87. The BAT Award clearly states that the burden of proving a termination by the Club was on the Respondents (then Claimants), and that they had successfully discharged their burden of proof.
88. The Appellant argues that while it did not have the burden of proving that it was the Respondents who left the Club, it had provided the Panel with enough evidence to substantiate its position. The Appellant further alleges that the BAT Arbitrator misapplied the burden of proof by admitting unproven facts into evidence, and reduced the standard of proof to a mere probability. The Legal Advice provided by the Appellant suggests that, under Venezuelan employment law, the burden of proof is on the party alleging an event took place, and the standard of proof with respect to employment disputes is “certainty”. That being said, the Appellant does not comment on whether it had satisfied the burden of proving its subsidiary defence that there was just cause for dismissing the Respondents.
89. The Respondents do not oppose having the burden to prove that they were dismissed by the Club and confirm they have provided sufficient evidence to discharge their burden of proof.

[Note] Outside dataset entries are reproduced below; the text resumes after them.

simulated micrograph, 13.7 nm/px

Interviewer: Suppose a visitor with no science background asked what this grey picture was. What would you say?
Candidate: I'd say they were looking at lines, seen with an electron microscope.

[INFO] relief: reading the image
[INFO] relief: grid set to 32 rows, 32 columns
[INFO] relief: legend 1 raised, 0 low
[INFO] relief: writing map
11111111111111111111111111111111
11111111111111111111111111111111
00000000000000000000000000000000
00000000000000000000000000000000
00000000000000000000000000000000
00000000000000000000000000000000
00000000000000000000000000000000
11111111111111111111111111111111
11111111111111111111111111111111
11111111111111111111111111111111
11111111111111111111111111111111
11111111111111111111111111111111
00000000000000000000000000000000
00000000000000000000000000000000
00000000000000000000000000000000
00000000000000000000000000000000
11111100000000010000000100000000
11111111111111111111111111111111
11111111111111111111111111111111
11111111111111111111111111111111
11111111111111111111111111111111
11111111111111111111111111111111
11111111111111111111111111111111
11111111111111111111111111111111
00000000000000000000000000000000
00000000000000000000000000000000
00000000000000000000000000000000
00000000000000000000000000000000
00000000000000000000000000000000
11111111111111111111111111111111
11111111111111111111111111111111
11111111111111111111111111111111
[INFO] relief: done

90. The Panel observes that, as a general rule, the burden of proving the existence of an alleged fact rests on the party who is alleging such fact. This is consistent with both Venezuelan and Swiss law. Therefore, it belongs to the Respondents to prove that they were unilaterally dismissed by the Club, which is the basis of their original claim against the Appellant. However, the burden of proving that the Coaches resigned or were alternatively dismissed with just cause rests on the party relying on those arguments, which is the Appellant.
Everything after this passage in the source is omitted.